Stripping unprintable Unicode variation characters in PHP

Emoji characters like 🥳, 🎉 and 💖 can be represented in a string in different ways. The first way is to include a Unicode point as a single character. For example 💖 is Unicode point U+1F496, which can be included in a PHP string either directly ('💖') or using the Unicode code point escape syntax from PHP 7 onwards: "\u{1F496}".

You can try these on the PHP REPL (php -a):

php > echo '💖';
💖
php > echo "\u{1F496}";
💖

Emoji characters might also be represented using a zero width joiner Unicode point, which lets you combine two separate Unicode points together to be displayed as a single character. For example, the rainbow flag emoji 🏳️‍🌈 can be produced by the sequence [Waving white flag] [ZWJ] [Rainbow] (flags are a common use-case for the ZWJ character).

See also: Fun Emoji Hacks: Zero Width Joiners.

As well as zero width joiners, there are also Unicode variation selectors. These can be used in conjunction with ZWJ sequences “where one or more characters in the sequence have text and emoji presentation”.

For example, the 💖 emoji above might end up as ️💖 (️💖 in HTML) by the time it makes it into your system.

If you’re trying to print text containing these sequences, or render them into an image, this can lead to unwanted ? question mark characters appearing in the rendered text, e.g. ?💖.

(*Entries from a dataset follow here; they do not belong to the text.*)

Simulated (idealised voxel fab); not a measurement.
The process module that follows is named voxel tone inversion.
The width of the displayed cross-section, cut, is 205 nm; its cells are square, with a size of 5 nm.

You can eliminate all or most of these in PHP like this:

<?php

use Normalizer;

preg_replace('/[\x{FE00}-\x{FE0F}]/u', '', Normalizer::normalize(trim($text)));

That should clear up the ZWJ and variation selectors into a printable string.

We use this to be able to print emoji characters that customers add to personal gift messages in Pop Robin Cards.